Federal judge orders car returned to homeless man struggling to pay parking tickets


#1

Originally published at: https://boingboing.net/2018/10/12/federal-judge-orders-car-retur.html


#2

Hope he finds a permanent home.


#3

There have been some interesting cases where long-haul truck drivers were granted the same rights as a home owner based on the fact that they live in the rig while they’re on the road. IANAL but I wonder if homeless folks sleeping in their vehicles could leverage that.


#4

So what’s the solution here if fiscal incentives aren’t appropriate to compel compliance? Incarceration? Change the laws to make parking violations legal?


#5

I’ve been 100% in this kind of situation. The stress of losing my car and being unable to work was enough to end a relationship and some friendships. Granted i made plenty of bad choices at the time but losing the car and having to handle the tickets was a huge burden. I don’t wish that kind of shit on anyone.


#6

Me too, but that’s a tough case in San Francisco right now.


#7

How about a European style system where the fines are adjusted to the person’s ability to pay, and in this case perhaps swap the fines for work/service hours that come with a wage and a meal? Taking all that someone owns in the world is hardly a fair punishment.


#8

Yes, please. Raise the ticket prices on the luxury car owners who cause a significant amount of parking mayhem. It may even curtail that behavior.


#9

Holding the grave diggers shovel until he pays you money he can’t earn without the shovel is counter productive and will start to stink.


#10

My car was stolen from in front of my house, and taken for a joyride. When the thief was done with it, they left it on private property. By the time I tracked it down, the impound lot had incurred more money in storage than I had paid for the car in the first place.

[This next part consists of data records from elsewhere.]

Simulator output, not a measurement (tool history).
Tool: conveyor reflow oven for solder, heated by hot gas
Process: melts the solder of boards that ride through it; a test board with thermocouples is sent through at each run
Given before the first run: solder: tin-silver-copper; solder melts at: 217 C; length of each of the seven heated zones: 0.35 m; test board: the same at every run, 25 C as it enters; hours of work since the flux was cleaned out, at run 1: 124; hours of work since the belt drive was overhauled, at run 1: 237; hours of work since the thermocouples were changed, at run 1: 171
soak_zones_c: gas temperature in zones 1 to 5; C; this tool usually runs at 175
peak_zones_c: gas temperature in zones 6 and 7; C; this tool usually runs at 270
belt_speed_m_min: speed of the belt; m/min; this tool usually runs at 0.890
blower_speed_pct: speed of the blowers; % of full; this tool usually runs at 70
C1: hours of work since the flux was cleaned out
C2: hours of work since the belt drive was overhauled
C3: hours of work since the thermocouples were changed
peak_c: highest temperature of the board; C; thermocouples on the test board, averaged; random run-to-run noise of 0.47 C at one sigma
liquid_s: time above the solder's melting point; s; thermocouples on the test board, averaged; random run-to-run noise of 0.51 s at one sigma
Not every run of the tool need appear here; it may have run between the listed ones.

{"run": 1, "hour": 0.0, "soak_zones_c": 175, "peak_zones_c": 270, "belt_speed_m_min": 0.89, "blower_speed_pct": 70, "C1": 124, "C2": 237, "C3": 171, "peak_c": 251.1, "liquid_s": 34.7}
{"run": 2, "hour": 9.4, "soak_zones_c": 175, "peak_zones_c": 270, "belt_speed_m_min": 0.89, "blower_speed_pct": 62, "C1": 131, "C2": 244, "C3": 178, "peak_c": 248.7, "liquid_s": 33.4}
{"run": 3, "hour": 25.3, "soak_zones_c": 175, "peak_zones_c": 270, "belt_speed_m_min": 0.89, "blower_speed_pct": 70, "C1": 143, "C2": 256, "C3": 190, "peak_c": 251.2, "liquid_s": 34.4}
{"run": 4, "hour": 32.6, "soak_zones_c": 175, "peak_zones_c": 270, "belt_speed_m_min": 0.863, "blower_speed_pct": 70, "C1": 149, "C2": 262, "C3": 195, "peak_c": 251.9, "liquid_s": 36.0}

I heeded the poster on the wall and took it to court, at which time the judge told me, “sure, it seems unfair, if they had left it on public property, you’d have gotten your car back without a fine. But the 7/11’s rights, and the tow company’s rights hold sway here, not yours. Don’t get your car stolen”. I’m paraphrasing everything but that last sentence, she actually said that aloud.

It left me with far fewer illusions about the legal system in this country, that’s for sure. And at that, it was a cheap lesson.


#11

Actually, that’s a very interesting point.


#12

Related: without those Euro-style day-fine systems, “punishable by a fine” equals “legal for rich people”.


#13

I feel like I’d have trouble avoiding suggesting that it doesn’t just seem unfair, which probably wouldn’t be an adaptive strategy before a judge.


#14

It dawned on me that fairness is just a sales pitch, it’s not what they’re actually trying to deliver.


#15

Ha ha! No.

It will be factored into the the price of having a car like that and will be considered part of the cost of owning that status symbol (much more impressive now eh?)

Kind of like fines to banks for shit and illegal behavior are nothing more than a slap on the wrist, and considered “part of doing business”.

Now if they actually scaled properly… (which they wouldn’t here in the USA)


#16

Big fines for those with big incomes and visa versa. One presumes the disincentive is proportional to your ability to pay, anyways, at least with those with the ability to pay at all- and at the low end of the spectrum, giving very poor people the ability to pay very small fines prevents you from having these non-linear snafus where the penalties for ‘living while poor’ accumulate so much that one is essentially at the mercy of fickle enforcement decisions and are too deep in the red to begin to live otherwise.